As I write this my emotions battle between excitement for the adventure ahead, and sadness for that which I'm leaving behind. This work meant so much to me the past few months, and to say I'm ready to leave is a tremendously false statement--I'm not ready at all.
As I write this I'm listening to 'Caves' by Noah Kahn, and it kind of fits. Give it a listen while you read if you want, I feel like especially if you worked alongside me, it makes sense for the summer we all had. We struggled each day, all of us, in different ways, from our perspective and the company's perspective. It's like a relationship that started so incredible, but matured into a lot of upkeep, with the need to constantly remind yourself why you're here and what you hoped it'd be, and why that's worth it to keep going. Its beautiful in a way like that, and almost makes the whole experience something to be able to look back nostalgically on. It made us grow so much, and although there's parts that we'll look back on and list out as our greatest frustrations, or become infuriated remembering what we saw and experienced, there were also parts that made it worth it for us to keep at it--because at the end of the day, it was so much bigger than a collection of singular moments compiled into a notes app list. At the end of the day, it was our story. Sure it eventually crumbled how it did for each of us, but we each get to look back and work through that for ourselves in our own time--and in the meantime, appreciate how our determination to be there for each other created one of the most defining moments of our lives...whether we're ready to admit that yet or not.
In regards to my last day: It was truly a happenstance last day because I wasn't sure if I would get the day off or not--turns out not. We had a 2hr tour booking for the morning that Sabira and I took, and then a private afternoon tour that grew beyond what we probably should have been taking. This meant we had to herd in the morning--both the close grass field and the further bumpy field. The bonus of it all--I got to ride Gáski all day :)

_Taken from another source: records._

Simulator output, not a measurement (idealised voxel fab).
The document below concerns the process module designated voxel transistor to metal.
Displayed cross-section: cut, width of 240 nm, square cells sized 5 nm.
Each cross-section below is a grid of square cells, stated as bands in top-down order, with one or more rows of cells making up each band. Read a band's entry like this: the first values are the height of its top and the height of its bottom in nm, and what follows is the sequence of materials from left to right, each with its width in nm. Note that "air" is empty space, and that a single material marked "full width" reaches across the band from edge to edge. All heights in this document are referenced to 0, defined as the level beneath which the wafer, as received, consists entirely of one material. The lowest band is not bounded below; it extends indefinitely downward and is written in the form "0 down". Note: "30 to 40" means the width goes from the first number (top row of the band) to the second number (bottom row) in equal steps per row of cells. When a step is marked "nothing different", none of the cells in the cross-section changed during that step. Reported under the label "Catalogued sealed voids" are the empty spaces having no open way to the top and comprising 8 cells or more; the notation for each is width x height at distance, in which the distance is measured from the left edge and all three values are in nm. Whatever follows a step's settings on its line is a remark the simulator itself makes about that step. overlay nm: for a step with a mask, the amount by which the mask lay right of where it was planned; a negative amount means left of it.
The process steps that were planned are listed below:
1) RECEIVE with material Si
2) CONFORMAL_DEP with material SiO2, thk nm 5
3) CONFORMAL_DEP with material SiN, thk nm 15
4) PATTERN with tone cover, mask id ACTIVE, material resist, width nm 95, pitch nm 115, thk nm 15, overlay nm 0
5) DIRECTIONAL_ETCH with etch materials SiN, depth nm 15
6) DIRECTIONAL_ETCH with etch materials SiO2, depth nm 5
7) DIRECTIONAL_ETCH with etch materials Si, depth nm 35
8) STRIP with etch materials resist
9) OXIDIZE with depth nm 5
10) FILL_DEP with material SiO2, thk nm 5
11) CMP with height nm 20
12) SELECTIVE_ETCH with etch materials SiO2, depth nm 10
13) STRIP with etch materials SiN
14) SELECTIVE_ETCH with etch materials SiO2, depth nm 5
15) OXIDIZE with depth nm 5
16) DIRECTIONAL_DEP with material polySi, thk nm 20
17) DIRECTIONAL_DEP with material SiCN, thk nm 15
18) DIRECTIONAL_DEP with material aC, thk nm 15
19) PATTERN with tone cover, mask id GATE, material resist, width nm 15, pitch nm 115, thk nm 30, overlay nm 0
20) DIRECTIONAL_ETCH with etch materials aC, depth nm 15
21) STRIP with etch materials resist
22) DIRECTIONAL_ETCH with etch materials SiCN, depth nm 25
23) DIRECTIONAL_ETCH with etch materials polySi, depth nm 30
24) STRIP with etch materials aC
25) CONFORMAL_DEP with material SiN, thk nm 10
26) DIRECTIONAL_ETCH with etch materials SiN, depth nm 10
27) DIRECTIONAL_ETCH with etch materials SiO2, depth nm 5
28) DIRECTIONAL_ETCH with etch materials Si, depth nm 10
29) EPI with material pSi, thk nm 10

Despite him having an off-day with spooks, he was the cutest boy and still listening to me everytime I talked to him. He really struggled at the end of the first tour when we had to go alone (I opted to take the group wanting to speed up to give Gaski some lead guide experience), but luckily I was with 3 experienced riders (one of whom had her own Icelandic) so it was an amazing situation for him to learn in without me having to worry about freaking out the customers. They completely understood and were not bothered by him learning at all…but when we had just reached the driveway the private tour was leaving and I had to immediately turn Gáski around to join (he did not like). Overall he was very alert and still listened to me, but struggled on the riding way, and the 2 hr turn. Every time he leads or walks too apart on the side for the 2hr turn he struggles…I haven’t figured out yet if its the construction gravel, or the extra long grass, or super empty field, or what. I really need to talk to Elisa about that. He spooked a handful of times, and tried to brace himself to bolt off once (did not get away with it though. I wasn't bothered by it as I feel like I know him like the back of my hand at this point and it definitely scared the customers more. I spent more time assuring them it was fine and he was just young than calming him down.). Once we got on the mountain, he was an ANGEL. He was so happy and relaxed climbing all over the hillside and over rocks. My little mountain goat :) If you talk to him during the ride, AND give him a chore to focus on, he’s a horse anyone would kill for. I wish this was a different world and I could buy him. The girls right now don't want to ride him, and I'm all but begging the Rvk girls to ride him when he gets inevitably sent to Rvk again. He really deserves all the hugs and loves. I took some iconic self timer photos with him before it was time to untack him for the final time, and give him one last kiss...for real this time.
After the tour we had to herd the horses back, as well as the extra group of Disney horses from Reykjavik since the farrier couldn't make it as he'd hoped yesterday. The first group (of which Gaski was a part of) going to the close grass field we had fun with. Elisa took Angus bareback, and the jr guide and I decided we'd run behind them on foot. It didn't feel like that field was that far away, and tölt really couldn't be faster than a human jog. I wasn't disasterously wrong on both accounts. I barely made it halfway before I gave up and just laid in the road. For the herd going to the bumpy field I took an old, fat, kid horse. I really wanted to take Jordan but we couldn't catch him (go figure), so I tacked up my kid horse begrudgingly and we were off. Not only was my horse surprisingly speedy, she was the most surefooted over the bumpy field out of any that I rode--huh.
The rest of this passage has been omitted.